The Weight of Air

Public artwork for Sorrila School, Valkeakoski, Finland
2025
Tinted acrylic, steel wire
Approx. 2,000 words

 

I create my artworks specifically for a particular building and its meanings. When beginning this work, I found myself reflecting on school as a place where adults communicate to children what they should know, what matters, and what is expected of them. Schools are places where many hopes and pressures directed at children quietly gather.

A translated excerpt from the conversations behind the artwork: “… that was the problem: they felt able to tell me… but they didn’t dare tell the coach.”

In recent years, public discussion has increasingly focused on the pressures experienced by children and young people. School performance, goal-oriented hobbies, social media, and appearance expectations all shape the experience of growing up. While planning this work, I began wondering where these growing pressures come from. Do children and young people reflect something tense in the adult world around them?

To explore this theme, I invited conversations with adults whose children would eventually attend the newly built Sorrila School.

A translated excerpt from the conversations behind the artwork: “… then this exact thing happened to them: they basically put the brakes on completely a year ago, and the competition season ended there… now they do it again, yes, but in this kind of recreational group.”

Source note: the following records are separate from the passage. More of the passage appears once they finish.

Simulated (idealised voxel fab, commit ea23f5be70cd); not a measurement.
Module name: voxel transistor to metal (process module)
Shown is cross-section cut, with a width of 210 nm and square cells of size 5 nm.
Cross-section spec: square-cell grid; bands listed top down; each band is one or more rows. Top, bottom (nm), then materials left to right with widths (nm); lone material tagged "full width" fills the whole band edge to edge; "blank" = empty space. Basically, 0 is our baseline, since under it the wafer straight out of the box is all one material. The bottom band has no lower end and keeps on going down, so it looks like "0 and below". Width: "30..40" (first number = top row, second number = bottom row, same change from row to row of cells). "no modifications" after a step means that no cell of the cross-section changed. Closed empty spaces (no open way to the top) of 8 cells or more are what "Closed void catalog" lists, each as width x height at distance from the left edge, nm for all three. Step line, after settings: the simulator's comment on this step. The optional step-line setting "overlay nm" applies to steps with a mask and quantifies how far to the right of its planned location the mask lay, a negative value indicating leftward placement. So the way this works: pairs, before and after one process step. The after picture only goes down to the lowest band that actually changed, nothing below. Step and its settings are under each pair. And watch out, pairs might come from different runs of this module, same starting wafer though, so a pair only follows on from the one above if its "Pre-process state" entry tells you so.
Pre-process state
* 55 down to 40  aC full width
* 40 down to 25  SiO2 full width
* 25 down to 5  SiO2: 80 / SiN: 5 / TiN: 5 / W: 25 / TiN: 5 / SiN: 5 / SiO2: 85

The artwork is based on interviews conducted during spring, summer, and autumn 2024 with teachers, parents, and members of the school community. We discussed hopes, expectations, and the contradictions of adult life: how we simultaneously wish things for children while also placing demands on them — and how we ourselves navigate ambition, disappointment, care, and uncertainty.

The conversations generated nearly 150 pages of transcribed text. From this material, I selected 182 sentences, varying in length, which together form the final sculpture of almost 2,000 words. The sentences are suspended from the ceiling in flowing strands that gently move with air currents, creating reflections that shift with changing daylight and seasons.

A translated excerpt from the conversations behind the artwork: “Of course it is a disappointment if you don’t achieve something, don’t reach something. And especially if you have worked hard for it. I think that taking a broader perspective on things… gives perspective on where I myself am at that moment. In a way, it means returning to the basics, and listing in your mind the things you are grateful for and what you can still do…”

A translated excerpt from the conversations behind the artwork: “If it has to do with myself — the disappointment or whatever it is — I try to think that this path was not meant for me. There are many other options meant for me.”

The text is written in a style resembling the cursive handwriting taught in Finnish schools — a script familiar to many adults. Fittingly, the typeface turned out to be called Learning Curve.

This created an unexpected connection to the artwork’s central idea: learning. Not only school learning, but the lifelong learning of how to balance expectations, ambition, disappointment, joy, and uncertainty. What makes a meaningful life? What is enough? How do we balance perseverance with kindness toward ourselves?

A translated excerpt from the conversations behind the artwork: “… that if something doesn’t work out, you can look at your own expectations and ask: why was this meaningful? Is it something that is actually worth caring about at all, or is it something you should forget and move on from…”

A translated excerpt from the conversations behind the artwork: “… that whatever happens, tomorrow is a new day, and we keep practising this life…”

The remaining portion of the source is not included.